Giannoulias Attacks Kirk On Environment, Economy, Military Record

Giannoulias Goes On The Offensive On Environment, Economy

As we approach Labor Day, the election season is starting to begin in earnest. And Illinois Senate candidate Alexi Giannoulias is coming out swinging.

The Democrat had some pointed barbs for his Republican opponent, Mark Kirk, at a clean-energy event Monday, and attacked Kirk again Tuesday at the Rotary Club in Chicago.

Tuesday's event at the Millennium Park Garage was nominally about energy independence, as Giannoulias appeared alongside retired four-star general Wesley Clark at a new electric car charging station. But the opening remarks, as reported by the Chicago Sun-Times, set the tone for the event.

Of Gen. Clark, Giannoulias said, "He has been awarded the Presidential Medal of Freedom and the Purple Heart, among a host of other citations. And unlike Congressman Kirk, he actually won these awards."

The comment was a jab at Kirk's repeated exaggerations and "misrememberings" about his military record. He often claimed to have won the Navy's Intelligence Officer of the Year award, which doesn't exist, and described much of his combat experience in more colorful terms than the record suggests.

Meanwhile, Gen. Clark and Giannoulias both took Kirk to task for reversing his position on the House's cap-and-trade bill. He was one of the few Republicans in Congress to break ranks and support the measure, but changed his position to fall in with his party during the Senate primary.

On Tuesday, Giannoulias continued the offensive, attacking Kirk this time on economic issues. From the Chicago Tribune:

"It is a simple truth that under President George W. Bush, the national debt doubled," Giannoulias said in remarks prepared for his appearance before the Rotary Club of Chicago. "That's right. The entire debt run up from George Washington to Bill Clinton doubled in just eight years, and Congressman Kirk voted for every one of those debt-doubling budgets."

While Kirk and his fellow Republican candidates may be hoping to make the election a referendum on the unpopular Congress and a president with waning support, Giannoulias foreshadowed a strategy of painting Republicans as the party responsible for the present mess.

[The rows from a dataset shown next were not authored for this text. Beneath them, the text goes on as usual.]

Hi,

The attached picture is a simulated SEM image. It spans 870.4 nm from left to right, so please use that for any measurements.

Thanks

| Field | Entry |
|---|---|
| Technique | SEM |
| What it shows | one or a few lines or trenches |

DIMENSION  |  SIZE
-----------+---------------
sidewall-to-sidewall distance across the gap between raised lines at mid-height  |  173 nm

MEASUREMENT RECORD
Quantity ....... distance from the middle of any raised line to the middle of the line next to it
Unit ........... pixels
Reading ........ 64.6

To both days of criticism, Kirk's campaign responded the same way: attacking Giannoulias's history at Broadway Bank and as the state's treasurer. The Giannoulias family bank's collapse cost the FDIC a total of $394 million, Kirk spokeswoman Kirsten Kukowski repeated.

Kirk himself, meanwhile, was accepting the endorsement of Caterpillar chairman Jim Owens in Peoria on Tuesday.